March 26, 2024

Ballet – Dancers’ Diary

About the Author: Suzanne Wagner
By Published On: March 26, 2024Categories: Ballet, Blog Daily

Ballet – Dancers’ Diary

The Days of a dancer are filled with chaos and joy. Discipline is a word that is intrinsically required on all levels. It scope is required to be vast and absolute.
To say, ballet is exhausting is the understatement. There are days when you have class, rehearsals, and performances.
And there are moments when you know that even that is not enough to sort out some tricky choreography.
In the studio you are required to “just do it!” No muss and no fuss. But every dancer knows when we have not hit the mark or that our expression of some pieces of choreography was substandard.
Sometimes that comes from watching videos of your performance and you shudder in disgust at what the audience is seeing compared to what you think you are presenting.
More often than not, it is because one is disgusted with one’s inability to handle a technical challenge and as a dancer, we feel we lose the flow and are not in alignment with the intention of the character or the technique.
That is when dancers sneak into studios after hours to practice and sort out the technical glitches and get a pattern of flow and confidence into the muscle memory by dogmatic repetition.
Only if one can do the same segment in a ballet a hundred times by yourself in the studio … can you then begin to let go and trust the body to do what it has been told and trained to do, which then allows the soul to find that elusive place that is the magic.
Only when the body is to be fully trusted can the character fully emerge and take over the heart and soul of the dancer.
To do that, often a dancer needs to be alone to sort it all out.
I found that early in the morning or late at night … were the best times to work those things out. When the studio is empty, there is no pressure to perform for the choreographer or the ballet mistress. In the silence of an empty studio, one’s frustrations can be let out without any retribution.
Dancers have a persona of being cool, calm, and collected. But nothing could be further from the truth. Inside we are a stampede of horses, needing to run, to fly, and to find. Most dancers do not know what they are seeking other than that level of perfection in which for a precious moment, all things move in unison and finally … there is peace.
In that empty studio, I could become a blank canvas for me to express my deep-seated emotions that cannot find a way to be expressed in the normal rehearsal scenario.
In the emptiness of the studio, it is only you and your reflection. The mirror is an honest and fierce truthteller. When I am by myself, I can take steps apart, piece by piece. I can break them down to the smallest equation and discover where I am not fully in my feet, my heart, my legs, or my nerves. I can feel the gaps when the nerves of my upper body and lower body are out of sync or alignment. I can feel where my body is numb and not fully engaged.
We know how we want something to look like. We know what we want a piece of choreography to feel like. Getting those two parts to unite can (in moments) be horrifically challenging.
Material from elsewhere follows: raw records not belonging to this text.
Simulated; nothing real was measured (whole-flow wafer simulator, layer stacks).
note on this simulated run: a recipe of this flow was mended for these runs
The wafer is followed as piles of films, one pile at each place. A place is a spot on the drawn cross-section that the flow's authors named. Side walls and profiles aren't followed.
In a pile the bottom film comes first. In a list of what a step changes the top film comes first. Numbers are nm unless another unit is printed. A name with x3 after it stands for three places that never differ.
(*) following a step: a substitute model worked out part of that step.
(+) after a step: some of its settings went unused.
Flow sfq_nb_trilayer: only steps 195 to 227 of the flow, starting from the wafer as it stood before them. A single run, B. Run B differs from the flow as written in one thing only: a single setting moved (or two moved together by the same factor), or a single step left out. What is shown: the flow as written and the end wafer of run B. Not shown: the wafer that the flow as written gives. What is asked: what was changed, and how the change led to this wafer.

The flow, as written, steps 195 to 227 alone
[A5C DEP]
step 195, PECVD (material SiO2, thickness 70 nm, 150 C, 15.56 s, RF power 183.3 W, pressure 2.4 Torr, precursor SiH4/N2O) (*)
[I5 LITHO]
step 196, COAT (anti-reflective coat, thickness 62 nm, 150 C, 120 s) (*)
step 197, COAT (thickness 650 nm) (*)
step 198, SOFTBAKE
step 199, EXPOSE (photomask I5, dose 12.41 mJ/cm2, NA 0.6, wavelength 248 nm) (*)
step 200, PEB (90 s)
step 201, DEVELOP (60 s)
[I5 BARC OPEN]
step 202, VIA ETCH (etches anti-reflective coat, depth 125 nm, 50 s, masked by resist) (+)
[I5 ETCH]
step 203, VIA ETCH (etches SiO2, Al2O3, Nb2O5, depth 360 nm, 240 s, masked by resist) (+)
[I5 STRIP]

People think that dancers just do classes, rehearsals, and performances … and then they go home. But there are many other things that are required of us, if we are to master difficult choreographic sequences and challenges.
Class and rehearsals are often not enough.
If one does the late-night private rehearsals and still is not feeling as if we are able to express a quality or consistency, the next step is to integrate some sort of core training, whether that is with a balancing ball, Pilates, yoga, stretching and relaxing completely the muscles, to chiropractic, acupuncture, and massage.
There are times when I would look in the mirror and see how deeply tired, I was. Certain levels of exhaustion are so extreme and have built up over such a long time … that one can see in the mirror that you are just not fully in your body, gapped, numb, and unpresent.
I can watch a dancer on stage, and I know when they are about to make a major mistake. That is because their energy is either dragging behind their body or their soul energy is dragging the body. When the gap between the body and the soul gets to a certain level, that is when big mistakes happen, and sometimes catastrophic things happen.
It is why watching certain levels of dancers can be quite unnerving and stressful. When a dancer is flowing, one can feel it through the audience. When it is not, there is an underlying tension of trying. Trying is a mental game and is an indication that the mind does not totally trust the body.
When the mind and body are aligned, there is a graceful ease. That is the space in which magic lives and breathes. That is what every dancer longs to feel and touch. That is the place where every dancer knows that in the places of sublime surrender and balance between the human self and the soul’s essence that one can find that illusive gift, peace.

There is nothing like the quiet in a studio when you are by yourself. A studio feels like a familiar hug to any dancer. The ghosts of all those that have passed through these spaces still lingers. One can feel the powerful grace and determination that has infused the walls, the floors, and the very air in such rooms. And it gives permission to a dancer to try again.
I remember the endless hours sorting out small aspects of choreography and to look at how something appears in the mirror. In the emptiness the frustrations can be expressed with no one to judge. In the emptiness I can let out the truth of my own insecurity without needing to be strong or feeling as if someone will use my weak moment against me at a later time.
In the emptiness, it is just me with my own quest for perfection while facing the very human reality staring back at me in the mirror.
In the studios of my past, I see my flawed self … searching for magic.
In the studios of my past I am forever young and bursting with hope.
In the studios of my past, I see the power of my determination, the discipline of my mind, and the commitment of my powerful heart.